Industry output falls 2.1% month-on-month

Construction output fell 2.1% in May, as gloom continued to gather around the construction industry.

The month-on-month fall came off the back of a 2.5% rise in April, prompting Michael Dall, economist at Barbour ABI, to comment: “Construction was riding high in April, shot down in May”.

Economic indicators for the construction sector have turned south in recent months, as uncertainty both in the run up to, and after the EU referendum, have gripped the industry, as well as the effects of a wider global economic slowdown.

The latest Markit/CIPS survey of construction buyers, published earlier this month, registered its lowest sentiment reading for seven years in June, with more purchasers expecting a downturn rather than expansion than at any time since 2009.
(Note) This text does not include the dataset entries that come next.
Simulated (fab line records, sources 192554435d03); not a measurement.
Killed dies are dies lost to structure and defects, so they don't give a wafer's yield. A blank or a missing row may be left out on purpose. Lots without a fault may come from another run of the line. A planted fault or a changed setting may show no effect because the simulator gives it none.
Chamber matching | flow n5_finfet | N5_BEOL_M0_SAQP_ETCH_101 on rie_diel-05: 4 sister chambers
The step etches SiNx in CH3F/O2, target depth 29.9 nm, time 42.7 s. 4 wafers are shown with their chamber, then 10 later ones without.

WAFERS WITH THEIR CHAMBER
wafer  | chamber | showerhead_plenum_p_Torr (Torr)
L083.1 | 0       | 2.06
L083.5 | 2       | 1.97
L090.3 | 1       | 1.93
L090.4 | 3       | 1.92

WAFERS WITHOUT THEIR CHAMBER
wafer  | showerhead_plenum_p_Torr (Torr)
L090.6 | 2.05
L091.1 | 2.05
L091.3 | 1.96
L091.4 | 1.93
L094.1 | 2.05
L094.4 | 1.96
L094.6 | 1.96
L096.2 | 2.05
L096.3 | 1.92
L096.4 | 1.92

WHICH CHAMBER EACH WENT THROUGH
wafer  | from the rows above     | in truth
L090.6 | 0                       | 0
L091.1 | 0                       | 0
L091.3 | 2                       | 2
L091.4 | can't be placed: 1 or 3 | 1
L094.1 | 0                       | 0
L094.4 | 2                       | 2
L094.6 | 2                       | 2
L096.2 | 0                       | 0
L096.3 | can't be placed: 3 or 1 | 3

The latest figures from the ONS revealed that both new work and repair and maintenance reported decreases in May, falling by 2.6% and 1.4% respectively.

Within all new work, there were decreases in all work types, except infrastructure. The main contribution to the decrease came from private new housing.

Output in May was also down 1.9% year-on-year on May 2015.

Dall added: “The construction output figures released today are in line with other economic indicators which seem to suggest after a strong April, May saw a downturn in activity.  Analysing the positives private housing is still increasing over the longer term, despite falls this month. 

“However, the infrastructure sector is declining over the longer term with activity 10.3% lower than last year. Given the more positive rhetoric from the new Prime Minister on building infrastructure these latest figures should give her some food for thought.”

Mark Robinson, chief executive of contracting authority Scape, commented that it was encouraging infrastructure output increased: “May was the first month where we saw output in infrastructure increase month-on-month since December 2015, and it is really encouraging to see companies taking action with projects that will help boost our economy regardless of what is on the economic horizon.

“With a host of new appointments in Government now set to drive forward construction, and with Philip Hammond taking over from George Osborne as Chancellor, it is imperative they take a vested interest in these projects and do not put infrastructure plans on hold.”